I don’t have a phone.
I last touched it while riding in the backseat of a Prius to Chateau Marmont. The driver’s charge cords were wrapped around the passenger side headrest. I noticed I was at fifteen percent charge, which my Mother mind voice told me was, very irresponsible for a single mother on a Friday night.
When we arrived at Chateau, I fell out the car door and into the street. Fuck a graceful anything, really.
I had been leaning against the door, saying goodbye to my driver, when a valet opened it for me.
I mean, I was leaning against it.
I fell right out, laughed, stood up; I looked back into the car backseat and floor to make sure I hadn’t dropped anything and I walked up the brick drive for dinner.
An hour into our drinks and oysters, my mind voice appears,
Where are your kids? You’re out in these streets eating oysters.
I mean, I know Bea is at a Friday night lights game and Henry went to see Alex G. BUT WHERE ARE THEY EXACTLY AND DO THEY NEED YOU?
This fucking voice. She’s the loudest. The mother voice. She’s the meanest. She’d murder for the right person, and there are a lot of right people in her life because the mother is by far the most astutely innovative, empathic and psychic of all voices.

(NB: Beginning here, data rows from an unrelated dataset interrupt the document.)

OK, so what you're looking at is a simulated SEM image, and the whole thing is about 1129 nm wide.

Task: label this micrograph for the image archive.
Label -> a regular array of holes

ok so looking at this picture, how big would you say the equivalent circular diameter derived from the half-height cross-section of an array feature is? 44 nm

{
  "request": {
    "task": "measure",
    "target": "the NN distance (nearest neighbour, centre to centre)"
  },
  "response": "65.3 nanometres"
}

And, I slip my hand into my small bag and feel nothing.
No phone.
I look on the floor. I stand up. It hits me:
I left my iPhone in the car, charging from the back of the headrest. I was distracted because the valet opened the door and I fell out.
It’s almost been twenty-four hours without a phone.
It was taken from the car.
I ordered a replacement with my insurance.
It arrived an hour ago and Bea told me I was an idiot because I had not replaced it with the new iPhone, but I was sure I had?
So, the wrong phone came. Then I forgot my AppleID.
So now I’m just smartphone-less because I can’t deal with this shit.
My house is clean.
I’m watching Judy Garland movies and writing.
I can only communicate by email and here.
My mother voice is, like, very into this.
Sounds like heaven. I envy you. I’m locked out of Twitter for telling Kanye he can Yeat shit and diYe. So, I am experiencing a small amount of freedom.
“So now I’m just smartphone-less because I can’t deal with this shit.”
I feel this. I feel myself becoming more and more like my mother, who refused to learn how to use the TV remote for this exact reason. If technology isn’t working with me, I’m just not doing it.